But life isn’t that simple. 

If you’re growing up in Sāmoa, your context will be different from a Sāmoan growing up anywhere else in the world. And I want to say that’s totally okay.

Sāmoans growing up in communities in New Zealand, Australia and the US have developed their own sense of who they are in response to the challenges they face in their overseas homes. 

We learn our cultures in relation to those around us, and if you grow up in Aotearoa, you learn who you are as a Sāmoan in relation to what it means to be a New Zealander, all the while navigating your own status as a marginalised Pacific person. 

But from this struggle, our people have developed new and beautiful ways to relate to each other. We’ve been influenced by other marginalised groups and express who we are in ways that don’t always match how a sense of the Sāmoan self is expressed in the homeland. 

In New Zealand, for example, many Sāmoans are building connections with Māori and supporting their struggles for tino rangatiratanga. That involves us absorbing and learning ways of being that are tika but may appear different from those living in Sāmoa. 

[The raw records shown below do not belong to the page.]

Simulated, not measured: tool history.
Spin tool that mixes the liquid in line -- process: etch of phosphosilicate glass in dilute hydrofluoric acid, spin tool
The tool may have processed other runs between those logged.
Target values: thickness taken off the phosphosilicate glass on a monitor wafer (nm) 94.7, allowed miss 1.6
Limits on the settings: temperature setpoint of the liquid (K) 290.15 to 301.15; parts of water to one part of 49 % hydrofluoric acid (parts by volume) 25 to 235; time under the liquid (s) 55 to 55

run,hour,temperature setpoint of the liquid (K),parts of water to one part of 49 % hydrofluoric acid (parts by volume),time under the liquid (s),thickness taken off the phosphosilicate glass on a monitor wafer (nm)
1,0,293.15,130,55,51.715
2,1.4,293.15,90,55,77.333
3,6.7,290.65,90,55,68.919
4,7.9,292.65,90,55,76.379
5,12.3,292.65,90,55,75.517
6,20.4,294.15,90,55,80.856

We’re building a pan-Pacific identity, too, where we may be Sāmoan, but we’re also Pasifika, which means we’re learning to communicate with other Pacific people in shared dance and songs that are not strictly Sāmoan.

This in no way diminishes the right to a Sāmoan identity. For what is central to the Sāmoan self is an ability to relate to others in respectful ways. To tautua, or serve, your family, your community, and our people. 

Language matters . . . but so does context

Language itself is central to understanding one’s culture. How many times do people say that there are some things that simply can’t be translated properly into English? And it’s true. That’s because language is also about expressing context. Embedded within our languages is cultural knowledge specific to the time and place in which it was developed.

The reality though is that learning one’s language is highly dependent on the access we have to it in a living setting. 

And because in New Zealand, up until recently, the Sāmoan language has been devalued in Pālagi spaces, a lot of opportunities for generational learning have been missed. 

I can’t tell you the number of stories I’ve heard from people whose migrant parents discouraged them from speaking Sāmoan because they believed that concentrating solely on English would guarantee success in New Zealand’s education system. 

Judging by the statistics, it’s probably not our lack of command of the English language that’s holding us back.

I think it’s important to realise that the power of the settler-colonial state to devalue and debase Māori, is the same expression of violence that governs us, cousins of the tangata whenua. 

But we’re not here at our cousins’ request. We’re here mostly because of the needs of the New Zealand economy. We’re here because New Zealand’s factories needed our labour.

The persistence of Sāmoan in New Zealand as a widely spoken language despite these challenges is down to the considerable efforts of our church communities. (Sāmoan is the third most spoken language in New Zealand after English and te reo Māori, and the second in Auckland.) 

Those who were raised in a Sāmoan church usually are the ones who’ve managed to keep the language. And many of our a’oga amata (language preschools) are connected to a Sāmoan church. 

However, not all of us were raised this way in New Zealand. So I have much sympathy for my fellow Sāmoans who’re here as a result of their forebears’ dreams and aspirations but who can’t speak our language. Almost everyone I know who’s in this position dearly wishes they could. 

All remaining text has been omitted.